For sure this has changed tremendously since we all were kids. If you’re not a frequent hotel user now, your gut and experience from 1995 or even 2015 isn’t real relevant to current practice.
Key cards:
Key cards are both reusable and disposable. They’ll never know or care if you take yours. But all else equal, it’s nice to leave it behind, whether in the room, on the front desk, or in a drop box, secure or otherwise.
The key only contains a code number and a drop dead time. If someone came by behind you and grabbed your key from the front desk counter, there’s nothing useful they could do with it unless a) they knew which room you came from, and b) they did their dirty work before checkout time. Anyone who has access to the computer to decode which room that key went to also has the access to make a fresh key for themselves.
So worrying about the physical security of the key after you’re done with it is just silly.
As to checkout w the staff:
I’ll stop by the desk on the way out and drop my keys. In the box or on their recessed desk, not on the countertop. I’ll talk to the clerk if there’s no line. My usual habit is to eat breakfast immediately before leaving and I’d like to ensure that charge did get onto my bill. But I sure won’t wait in line to do that. And nowadays I feel silly even doing that much.
Like every business everywhere, they are using whatever tech they can to reduce touch labor. And that includes front desk people. Which means, as somebody said upthread, the only people talking to the front desk are either people with complicated issues, or people who don’t know how to play this game. Or at least not how to play the current version of this game. As a result, the typical front desk clerk interaction takes several minutes. And they have very few clerks. So any wait in that line will be interminable. And probably a stupid decision on your part.
As to housekeeping:
If I happen to pass the maid in the hallway I’ll interrupt them long enough to say “I’m out of room 321”. That seems polite, minimizing the likelihood that poor frazzled underpaid person is left waiting until time X then saddled with too many rooms and too little time. It’s a courtesy to the worker, not to the giant corporation.
Story time:
When I was working, things were a bit different. The company reserved and paid for the rooms, but we were responsible for any incidentals. Walking out on a room charge led to hassle for the company and contributed to desk clerk hostility to all your identically-dressed interchangeable cog-like coworkers who’d be staying there every night for years. Meanwhile, if you used your hotel affiliated credit card for incidentals, and attached your hotel frequent-stayer number to your stay, you got some spifs for that.

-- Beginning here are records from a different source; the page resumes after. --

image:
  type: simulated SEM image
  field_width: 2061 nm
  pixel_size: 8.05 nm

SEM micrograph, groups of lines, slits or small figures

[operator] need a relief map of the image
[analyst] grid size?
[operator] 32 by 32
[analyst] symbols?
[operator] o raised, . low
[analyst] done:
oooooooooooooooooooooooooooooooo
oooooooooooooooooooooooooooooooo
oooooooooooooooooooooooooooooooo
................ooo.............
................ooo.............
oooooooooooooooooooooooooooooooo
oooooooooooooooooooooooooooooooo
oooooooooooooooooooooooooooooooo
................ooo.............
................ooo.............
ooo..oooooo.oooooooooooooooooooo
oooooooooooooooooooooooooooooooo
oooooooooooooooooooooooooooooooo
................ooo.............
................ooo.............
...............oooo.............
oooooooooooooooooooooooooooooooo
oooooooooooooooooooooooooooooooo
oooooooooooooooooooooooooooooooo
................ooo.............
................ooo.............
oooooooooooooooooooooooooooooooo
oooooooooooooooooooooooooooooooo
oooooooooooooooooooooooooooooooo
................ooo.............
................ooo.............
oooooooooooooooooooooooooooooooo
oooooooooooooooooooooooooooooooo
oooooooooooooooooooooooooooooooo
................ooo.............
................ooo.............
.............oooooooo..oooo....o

So putting your card and loyalty number against your room at check-in was routine. As was ensuring your incidental bill was correct and settled on the way back out. I’m still breaking that second habit now that I’m retired. They’ll get my charges straight enough for my purposes. And theirs.
ETA: Ref @puzzlegal just below. All the above applies to modern corporate hotels pretty much world wide. But does not apply, as she said, to Mom’n’Pops, one-off boutique places, B&Bs, etc.